BEIJING -- When Hong Kong returned to China 19 months ago in a blaze of fireworks and tearful farewells, many feared that the mainland would trample free speech and human rights in the free-wheeling former British colony.
Instead, the territory and its motherland now find themselves on the brink of a constitutional crisis over a matter even dearer to the hearts of Hong Kong's business-minded people: the rule of law.
The conflict, the biggest since the July 1997 handover, revolves around a ruling last month by Hong Kong's Court of Final Appeal that would allow tens of thousands of mainland children with Hong Kong parents to live in the territory. On Saturday, leaders in Beijing told Hong Kong's justice secretary, Elsie Leung, that part of the ruling should be "rectified."
Beyond the legal rhetoric and the case at hand, the dispute is really about who calls the shots in Hong Kong. It pits the territory's independent judiciary against their masters in Beijing. At stake, some say, is the integrity of Hong Kong's rule of law -- the cornerstone of its successful economic system.

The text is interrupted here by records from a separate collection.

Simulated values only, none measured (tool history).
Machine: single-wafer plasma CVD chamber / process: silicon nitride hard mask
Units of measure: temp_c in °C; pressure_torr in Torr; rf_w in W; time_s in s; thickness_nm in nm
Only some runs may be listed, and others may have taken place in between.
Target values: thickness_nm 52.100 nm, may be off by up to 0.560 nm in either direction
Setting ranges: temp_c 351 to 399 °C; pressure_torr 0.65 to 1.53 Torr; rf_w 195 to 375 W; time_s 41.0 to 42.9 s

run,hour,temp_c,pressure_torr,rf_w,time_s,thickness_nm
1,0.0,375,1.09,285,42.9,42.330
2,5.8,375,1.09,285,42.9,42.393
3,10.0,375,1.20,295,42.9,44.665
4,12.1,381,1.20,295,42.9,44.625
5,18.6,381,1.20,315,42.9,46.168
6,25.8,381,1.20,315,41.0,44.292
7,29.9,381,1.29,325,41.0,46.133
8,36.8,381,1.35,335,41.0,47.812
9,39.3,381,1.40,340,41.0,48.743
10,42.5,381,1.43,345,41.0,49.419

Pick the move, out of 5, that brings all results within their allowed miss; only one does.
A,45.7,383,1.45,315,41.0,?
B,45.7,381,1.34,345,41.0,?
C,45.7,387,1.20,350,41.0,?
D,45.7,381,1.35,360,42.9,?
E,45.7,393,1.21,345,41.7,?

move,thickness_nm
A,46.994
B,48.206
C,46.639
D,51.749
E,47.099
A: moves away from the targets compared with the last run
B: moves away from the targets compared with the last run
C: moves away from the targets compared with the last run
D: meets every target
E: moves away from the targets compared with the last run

"If the National People's Congress [China's parliament] should come out and overturn the verdict, that would send a very clear signal to the world that the decisions of the Court of Final Appeal are not final," says Emily Lau, an outspoken member of Hong Kong's legislative council. "I think it would deal a very devastating blow to Hong Kong as a whole."
The court and the congress are at loggerheads over which body has the power to interpret the Basic Law, Hong Kong's constitution. The Basic Law is designed to guide the "one country, two systems" relationship between the territory and the mainland.
Under the Basic Law, China guarantees Hong Kong a high degree of autonomy in running local affairs, but retains authority over such areas as defense and foreign relations.
The question of control arose in the case of mainland children who have a father or mother in Hong Kong and want to live there. Beijing fears that an onrush of mainlanders could create more trouble for Hong Kong's beleaguered economy, which is limping through its worst recession in decades.
After the handover, China installed a legislative council that passed a law limiting the right of residency for mainland offspring. The Court of Final Appeal, however, made a ruling last month that would allow many mainland children to stay in Hong Kong.
The court also ruled that it had authority over the immigration issue and could invalidate decisions made by China's National People's Congress. Fearing a precedent that would undermine its control of Hong Kong, mainland officials said the ruling should be changed.
"The decision of the Hong Kong court was a mistake," Zhao Qizheng, director of the State Council Information Office, told reporters last week.
In a region riddled with corruption, the rule of law is one of the qualities that distinguishes Hong Kong from most of its Southeast Asian neighbors as well as mainland China. Although there are efforts to improve the rule of law here, China's legal system remains one in which people can be sentenced to years in labor camps without trial and political dissidents are sometimes refused the benefit of counsel.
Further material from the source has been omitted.